Starting off as a child performing at school plays and charity performances, Sara Al Qaiwani, the noted Emirati opera singer, is now performing in the UAE to audiences as large as 800 people.
Performing two arias at last week’s ‘Mostly Mozart’ event at the National Theatre Abu Dhabi, Al Qaiwani is set to take the stage at the ‘Debussy, Poet of the Avant-garde’ event at the Sorbonne University Auditorium in Abu Dhabi’s Reem Island on Tuesday.
“ I liked singing, but I didn’t realise just how much body work and athletics are involved in performing this kind of music at an acceptable standard” Tweet this
After years of struggling to pursue her dream, the opera singer is now finally living the life she always wanted.
Born in Al Ain, Al Qaiwani lived in Dubai throughout her childhood, where she attended Latifa School for girls. She was first encouraged to pursue a singing career by the school’s music head, who was also a former opera singer.
“She heard me singing and told me that she would give me free music lessons and so it all started then,” Al Qaiwani told Gulf News in an exclusive interview.
Recalling her first memorable performance at the age of nine, as the good witch in ‘The Wizard of Oz’, Al Qaiwani said: “I remember not being happy with my character and wanting to play the character of Dorothy, but then I told myself I am going to make this fun.”
After hearing herself sing in front of an audience for the first time, she was overwhelmed and knew she wanted to perform again.
Excited about her first music lesson, she was shown her first opera video by her music teacher. “I thought I was going to sing Disney songs and musical tunes, until she showed me my first classical video and I thought, ‘I don’t know if I want to sing that,’” she said, laughing.

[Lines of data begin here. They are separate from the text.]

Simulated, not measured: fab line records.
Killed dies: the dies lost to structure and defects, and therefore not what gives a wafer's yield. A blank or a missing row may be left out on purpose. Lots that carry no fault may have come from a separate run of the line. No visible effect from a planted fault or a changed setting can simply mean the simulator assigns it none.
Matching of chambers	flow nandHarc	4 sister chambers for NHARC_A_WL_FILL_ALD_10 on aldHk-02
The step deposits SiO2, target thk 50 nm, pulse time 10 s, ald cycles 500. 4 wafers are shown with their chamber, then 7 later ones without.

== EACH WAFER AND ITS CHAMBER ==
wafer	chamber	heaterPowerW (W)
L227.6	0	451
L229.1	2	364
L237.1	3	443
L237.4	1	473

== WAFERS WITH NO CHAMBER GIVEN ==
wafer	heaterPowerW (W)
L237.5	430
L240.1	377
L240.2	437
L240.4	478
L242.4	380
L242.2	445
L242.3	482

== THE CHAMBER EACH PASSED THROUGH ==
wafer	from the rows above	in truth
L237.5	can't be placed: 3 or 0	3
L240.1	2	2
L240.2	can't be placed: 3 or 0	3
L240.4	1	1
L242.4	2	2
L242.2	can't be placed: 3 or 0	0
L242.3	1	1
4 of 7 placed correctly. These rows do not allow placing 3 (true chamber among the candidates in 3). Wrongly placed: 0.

At the age of 15, she was encouraged to explore the world of classical music and her teacher introduced her to songs, composers, roles and types of classical opera music. Al Qaiwani soon found her range.
“I always say this but it’s true, it’s more like your voice chooses the repertoire, not the other way around.”
Continuing to sing at school events, charities and private shows, Al Qaiwani was finally faced with a dead end after completing high school. “After finishing school, the question was whether to pursue music or not, and it was not,” she said, adding that her parents made it clear that singing was just a talent to be enjoyed as a hobby.
After accepting her fate, Al Qaiwani moved to the UK to study chemistry at Imperial College London, which happened to back on to the Royal College of Music. The confusion of adjusting to university life away from home forced her to forget about singing and music altogether.
But she couldn’t stay away for long and soon Al Qaiwani had her first audition. Only then did she realise that there was so much more to learn about becoming a classical performer.
“I liked singing, but I didn’t realise just how much body work and athletics are involved in performing this kind of music at an acceptable standard,” she said. She then continued to focus on her studies and didn’t practise singing at all.
After obtaining her bachelors degree, Al Qaiwani moved back to Dubai and started working for a bank. Two and a half years later, she was surprisingly reminded of just how much she enjoyed singing after bumping into a another student who had been taught by her old school music teacher. Seeing how much her friend had improved, she knew she wanted to get back into music.
“I had a thing in my stomach that told me I had to go and train properly and see what my voice could do.”
With a renewed desire to sing, Al Qaiwani retuned to the UK to do her masters in International Relations at the London School of Economics in 2006. She auditioned once again after being referred by the conductor Bruno Cinquegrani. Although it was hard to maintain regular continuous musical work while she was studying, she was slowly moving back into the music scene.
Currently, Al Qaiwani is in the UK doing her PHD at the London School of Economics, where she is also focusing on her singing. “Working on my PHD in my own time gives me more time to practise singing,” she said, adding that having funding has also changed the game.
With the size of her audiences growing by leaps and bounds, Al Qaiwani is now performing at several events in the UAE and working with multiple international conductors. Her pieces range from aria extractions from a full opera, to pieces known as ‘melodies’ or art songs.
“Depending on the energy on the night and what I am singing, I feel a whole load of different emotions every time,” she said, pointing out that she prefers to take on a role or a character when performing. “I like to get out of myself and into that role and just think of the words and poetry of what I am singing.”
As she steps into the classical music scene even deeper, her family has started to share her excitement. Since she has started singing professionally, working with people from the academy and the director from the Royal Opera House has transformed her hobby into a profession, making her parents more appreciative of her talent. “I would say they’ve become more excited for me,” Al Qaiwani said.
With hopes of one day singing at Vienna State Opera, the classical singer continues to live out her dream in her home country.
“As long as people are enjoying my performance as much I do, I don’t mind where I sing,” she said.